Brexiteers suspect this could turn into a permanent situation, restricting the freedom to strike trade deals.
Writing in the Sunday Times, Mr Davis said the plan was unacceptable.
“This is one of the most fundamental decisions that government has taken in modern times,” he added.
The article comes ahead of a crucial summit with EU leaders in Brussels on Wednesday which will determine whether or not a deal can be struck.
Mr Davis resigned from his post in July – days after Mrs May’s so-called Chequers deal was agreed by cabinet – saying he did not believe in the plan.
He was soon followed out of government by the then-Foreign Secretary Boris Johnson, who claimed the PM was leading the UK into a “semi-Brexit” with the “status of a colony”.
The pair have been vocal opponents of Mrs May’s direction since returning to the backbenches.
The issue of the border between Northern Ireland and the Republic of Ireland, which will become the UK’s border with the EU, is one of the last remaining obstacles to achieving a divorce deal with Brussels.
Wrangling is continuing over the nature of a “backstop” to keep the border open if a wider UK-EU trade arrangement cannot resolve it.
The EU’s version, which would see just Northern Ireland remain aligned with Brussels’ rules, has been called unacceptable by Mrs May and the DUP.
Mr Davis said the government’s negotiating strategy had “fundamental flaws”, arising from the “unwise decision in December to accept the EU’s language on dealing with the Northern Ireland border”.
Negotiations have continued this weekend between the UK and the EU ahead of Wednesday’s meeting.
Deal or no deal
On Saturday evening, German newspaper Suddeutsche Zeitung reported a deal had already been reached between Mrs May and the EU, and would be announced on Monday.
But a No 10 source told the BBC the report was “100%, categorically untrue” and negotiations were ongoing.
The paper said it had seen a leaked memo from EU negotiators to EU ambassadors stating: “Deal made.”
DUP leader Arlene Foster, meanwhile, warned the prime minister on Saturday not to accept a “dodgy” deal with the EU.
Mrs Foster said Mrs May should not back a plan that would “effectively cut Northern Ireland adrift”.

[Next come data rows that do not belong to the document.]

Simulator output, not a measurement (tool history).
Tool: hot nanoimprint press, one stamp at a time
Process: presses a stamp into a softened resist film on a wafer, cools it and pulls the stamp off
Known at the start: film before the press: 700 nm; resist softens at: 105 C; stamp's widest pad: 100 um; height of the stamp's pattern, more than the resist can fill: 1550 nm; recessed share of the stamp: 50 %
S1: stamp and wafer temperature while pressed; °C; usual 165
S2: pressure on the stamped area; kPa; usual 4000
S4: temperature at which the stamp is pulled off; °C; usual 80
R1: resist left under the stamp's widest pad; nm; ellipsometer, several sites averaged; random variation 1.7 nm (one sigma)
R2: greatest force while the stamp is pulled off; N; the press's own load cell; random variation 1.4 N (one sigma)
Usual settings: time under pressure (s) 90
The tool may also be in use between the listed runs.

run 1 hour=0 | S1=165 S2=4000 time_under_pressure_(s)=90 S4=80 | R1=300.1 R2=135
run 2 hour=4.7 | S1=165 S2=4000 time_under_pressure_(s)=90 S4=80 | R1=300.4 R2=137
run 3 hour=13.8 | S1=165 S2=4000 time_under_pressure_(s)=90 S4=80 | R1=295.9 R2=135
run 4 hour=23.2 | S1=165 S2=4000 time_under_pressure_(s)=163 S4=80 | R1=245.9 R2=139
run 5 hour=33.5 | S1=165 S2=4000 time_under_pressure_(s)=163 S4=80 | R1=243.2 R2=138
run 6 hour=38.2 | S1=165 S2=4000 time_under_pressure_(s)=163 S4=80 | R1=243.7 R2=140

According to a leaked email reported in the Observer, Mrs Foster is preparing for a no-deal Brexit.
More than three-quarters of NHS trusts, however, have made no preparations for the UK’s departure from the EU whatsoever, according to Freedom of Information obtained by the People’s Vote campaign.
The group also commissioned a YouGov poll of the UK’s doctors and nurses, who – according to the poll – now back another referendum by a margin of three to one.